There is a seemingly endless set of resources online for visualizing and monitoring traffic trends. In reality, many companies will eschew third-party products and elect instead to utlize a business intelligence (BI) dashboard or tailoring open source Python scripts to analyze and visualize data.

A more granular form of considering anomalies is not to look for high-level trends, but rather, to spot abnormal behavior coming from specific users.

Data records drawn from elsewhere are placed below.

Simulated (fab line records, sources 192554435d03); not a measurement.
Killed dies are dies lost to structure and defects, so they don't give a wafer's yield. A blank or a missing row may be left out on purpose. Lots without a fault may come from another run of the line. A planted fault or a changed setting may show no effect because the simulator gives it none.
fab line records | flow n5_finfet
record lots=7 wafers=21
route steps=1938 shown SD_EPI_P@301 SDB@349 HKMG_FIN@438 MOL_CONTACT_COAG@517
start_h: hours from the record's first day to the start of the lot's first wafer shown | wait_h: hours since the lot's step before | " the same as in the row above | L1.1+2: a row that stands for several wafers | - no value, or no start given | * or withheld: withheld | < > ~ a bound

The following Python code snippets represent a conceptual example of a "login anamoloy detection" algorithm. The first piece of code below calculates the daily number of logins per user to build up a statistical history (variable = "daily_logins_per_user_count")





In [None]:
WITH daily_logins_per_user_count AS
(
  SELECT userID,
    LoginDate,
    count(*) AS count_logins
  FROM user_logins
  GROUP BY 1, 2
)

After producing the login histogram, the following metrics are recorded in order to measure the level of density/velocity in user logins:

• Rate of normal volume days out of total number of active days for this user

• Rate of abnormal volume days out of total number of active days for this user

• Rate of abnormal volume days out of sum of logins, allowing a focus on users who consistently show abnormal figures versus users who spiked for only a short period of time

• Average login rate: simple division of logins out of all active days

In [None]:
SELECT userID,
sum(CASE
    WHEN count_logins = 1 THEN 1
    ELSE 0
  END)/count(*) AS perc_of_1_logins_in_perc,
sum(CASE
    WHEN count_logins >1 THEN 1
    ELSE 0 END)/count(*) AS perc_of_above_1_logins_in_perc,
sum(CASE
    WHEN count_logins >1 THEN count_logins
    ELSE 0
  END)/sum(count_logins) AS perc_of_above_1_logins_sum(count_logins)
sum(count_logins) total_login
  FROM daily_logins_per_user_count
GROUP BY 1;